Living inside a contradiction is stressful. Hence the foul mood, childish behaviour, and unreason.

The age-long battle between the Westernisers and the Russophiles continues to this day. Here is an excerpt from the first book of Sergei Minayev, the new bestselling author of Dukhless [ED: the Russian word for "soul" followed by the English suffix "less" -- cover pictured below] a surprise hit, a funny and cynical look at Russia today, about which the author said he would have been pleased with sales of 20,000 copies and which so far has sold half a million.

To me that fact that this book has been a hit is a sign of hope. It’s good that so many are reading this and, evidently, chortling at how the old, old battle plays out today. [The narrator, a senior manager from head office in Moscow, is in a café, talking to the St. Petersburg manager of their company. He has uncovered a complex embezzlement scheme through which Vova, the St. Petersburg guy, has pocketed a tidy sum for himself. Vova knows that he has been outed and they are now having a man-to-man talk.] “OK, listen. It’s all a bit of a f**k-up... I realised straight away that you’d seen through it. And to be honest, I wasn’t really trying to hide things from you.”

“Gotcha,” I say to myself. “You still haven’t understood. You thought you’d come here, we’d sit at a table for a drink, and I’d explain everything to you. So you quickly made up all these stories about meetings with distributors. But now it’s all got a bit too awkward for you, hasn’t it...”

“Truly and horribly awkward, ain’t it, Vova?” I say out loud. “Shame the way things are turning out.”

“What I wanted to say, really, is that we’re... We ,you and I, are in the same boat. We’re both working for the same side, aren’t we? The good guys should help each other, shouldn’t they? First one of you has a problem, then next time it’s the other – you know. Let him who is without sin be first to throw a glass in my face!” Vova gives a revolting giggle. “That’s how things should be in our line. There aren’t that many of us okay guys, are there?”

“Too true, Vova. We’re surrounded by crooks and bastards who all want to f**k with us. Right, Vova?”

“Yeah, yeah,” Vova nods in agreement. feeling that the conversation is starting to go the way he’d planned. “All in all, what I wanted to say was... Another shot? What really matters is that everyone gets looked after. And looked after well. That okay, sensible guys get to stick together, you agree?”

I can see that Volodya is putting his trump cards into play.

“Come on then, let’s drink to us – to us normal guys.”

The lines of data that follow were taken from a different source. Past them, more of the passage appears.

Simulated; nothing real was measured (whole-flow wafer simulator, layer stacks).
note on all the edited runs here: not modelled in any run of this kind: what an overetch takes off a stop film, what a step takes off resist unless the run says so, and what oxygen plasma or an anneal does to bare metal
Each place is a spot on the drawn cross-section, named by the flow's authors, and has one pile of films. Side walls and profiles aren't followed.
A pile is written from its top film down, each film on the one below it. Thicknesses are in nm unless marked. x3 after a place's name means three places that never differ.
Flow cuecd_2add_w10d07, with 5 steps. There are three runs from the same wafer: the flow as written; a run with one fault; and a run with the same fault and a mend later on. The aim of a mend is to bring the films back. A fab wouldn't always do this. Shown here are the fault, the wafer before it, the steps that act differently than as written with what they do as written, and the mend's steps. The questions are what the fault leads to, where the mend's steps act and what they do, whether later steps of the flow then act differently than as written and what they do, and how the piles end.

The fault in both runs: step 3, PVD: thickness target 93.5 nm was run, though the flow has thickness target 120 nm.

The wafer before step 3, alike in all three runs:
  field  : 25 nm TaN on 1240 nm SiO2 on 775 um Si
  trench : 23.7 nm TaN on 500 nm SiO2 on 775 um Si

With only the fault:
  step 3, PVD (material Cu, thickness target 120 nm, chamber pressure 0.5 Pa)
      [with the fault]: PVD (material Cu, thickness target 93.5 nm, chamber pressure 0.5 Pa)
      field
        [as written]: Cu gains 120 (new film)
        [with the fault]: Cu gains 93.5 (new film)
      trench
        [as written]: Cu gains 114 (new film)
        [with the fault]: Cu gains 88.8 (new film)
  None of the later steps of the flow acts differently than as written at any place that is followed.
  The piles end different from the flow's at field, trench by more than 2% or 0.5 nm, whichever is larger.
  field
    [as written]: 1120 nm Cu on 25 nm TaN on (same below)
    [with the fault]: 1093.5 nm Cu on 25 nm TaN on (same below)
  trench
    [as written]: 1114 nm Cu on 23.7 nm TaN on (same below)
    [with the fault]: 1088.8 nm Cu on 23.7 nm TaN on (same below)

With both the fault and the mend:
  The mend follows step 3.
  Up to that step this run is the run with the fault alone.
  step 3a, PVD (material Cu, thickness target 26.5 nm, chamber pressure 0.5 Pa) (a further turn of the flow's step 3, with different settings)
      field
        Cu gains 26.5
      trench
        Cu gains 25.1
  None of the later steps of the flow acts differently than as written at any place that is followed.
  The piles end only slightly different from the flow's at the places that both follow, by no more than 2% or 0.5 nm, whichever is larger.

With these words he whisks the leather-bound menu off the table, uncovering a neat white envelope bearing our company logo that lies beneath it. I wonder when he managed to slip it there? When he was talking about his parents or during my speech about distributors? Vova looks at the envelope for a few moments and moves it nearer the middle of the table in such a way that the greater part of it is on my side. For a short while we sit, glasses in hand, looking at the envelope, Vova’s face displays the whole 70-year-long sad story of the difficult working life of the Soviet retail trade employee. This is just how Vova’s Mum or Dad sat looking into the pale eyes of the officer from the Department for the Prevention of Theft of Socialist Property [OBKhSS]. When fear pulses in the bottom of your stomach and in oyur left and right bollock. Actually, in one of them the feeling is mixed with half a hope of a happy ending, of being able to go on leading a happy life (until the corrupt obekhe-essesnik is moved to another posting). So tyou left bollock pulses to the words “Beryozka”*, “Rosenlew”*, Moulinex meat grinder, fur coat, carpet for wall hanging, bricks for the dacha. Meanwhile the right one thumps leadenly to the beat of words like “witnesses”, “bribe”, “theft of socialist property”, “confiscation”, “verdict of the court”, words gradually replaced by the clackety-clack of the wheels of the train taking you to some Northern part of our boundless country.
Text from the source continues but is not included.